Sustainability goals include minimum reductions of 50% in energy use and 65% for heating and cooling, compared to existing use. Another goal is to reduce carbon dioxide emissions by a minimum of 45%, and reduce water use by 40%. The project is aiming for a LEED Gold certification—the second highest of four rankings—from the U.S. Green Building Council's green-building rating system.

The total cost of the GMP contracts is nearly $1.5 billion, including $140 million for a 190,000-sq-ft temporary building on the north lawn that is providing swing space for conferences and meetings.

The CMP attributes the 12% budget overrun to schedule and other costs linked to the security redesign, unforeseen conditions, complications of renovating partly occupied basement space, and project management and design cost increases. "We're not embarrassed by 12% over five years for a project [of this complexity]," says Adlerstein. The U.N. has been modifying scope to trim costs.

There are six main local design consultants. Architect-planner Perkins+Will (P+W) has the contract for programming, strategy, logistics and peer review. Syska Hennessy Group (SH), which designed the original U.N., is also the mechanical-electrical-plumbing engineer for the Secretariat. Einhorn Yaffee Prescott is the architect for the assembly building. HLW is the architect-structural engineer for the Secretariat and the temporary building. R.A. Heintges & Associates is both the curtain-wall consultant and curtain-wall architect for all the buildings.

Though each subproject has a different consultant, there are campus-wide contracts for all the new building systems: life safety, building management, security, heating and cooling, plumbing, telecommunications and electricity.

"Everything is feeding from one building into another," says John P. Gering, HLW's managing partner. "There are many interconnections."
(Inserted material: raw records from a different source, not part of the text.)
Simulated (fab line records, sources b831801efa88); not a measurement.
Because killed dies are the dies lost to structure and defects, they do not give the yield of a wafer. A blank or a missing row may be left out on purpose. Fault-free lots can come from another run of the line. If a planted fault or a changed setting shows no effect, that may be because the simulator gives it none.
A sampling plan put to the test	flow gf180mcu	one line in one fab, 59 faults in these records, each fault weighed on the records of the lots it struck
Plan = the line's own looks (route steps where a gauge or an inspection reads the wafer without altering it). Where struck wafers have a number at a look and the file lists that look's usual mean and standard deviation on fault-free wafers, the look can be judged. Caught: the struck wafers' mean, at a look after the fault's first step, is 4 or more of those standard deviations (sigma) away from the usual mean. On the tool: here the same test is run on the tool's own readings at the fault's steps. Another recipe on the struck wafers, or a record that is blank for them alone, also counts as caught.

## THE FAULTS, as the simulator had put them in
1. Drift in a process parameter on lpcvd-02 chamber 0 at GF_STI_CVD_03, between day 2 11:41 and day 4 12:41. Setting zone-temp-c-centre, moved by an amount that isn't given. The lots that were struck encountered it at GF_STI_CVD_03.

The designers developed master standards and a master specification. Even so, there was a lot of difficult coordination among the various designers and contractors because the subprojects are phased and therefore not designed or rebuilt at the same time, says Daniel Kolakowski, a senior vice president with the renovation's construction manager, the local office of Skanska USA Building Inc.

Tortured Past

The renovation has a somewhat tortured past. The U.N. halted work on its initial full-blown master plan in 2005, when the New York state Legislature refused to pass enabling legislation to construct a nearby annex for swing space.

A year later, Louis Frederick Reuter IV—CMP's first executive director—resigned in frustration. His reasons included a lack of support by major U.N. stakeholders and difficulties working within U.N. practice, according to the international organization.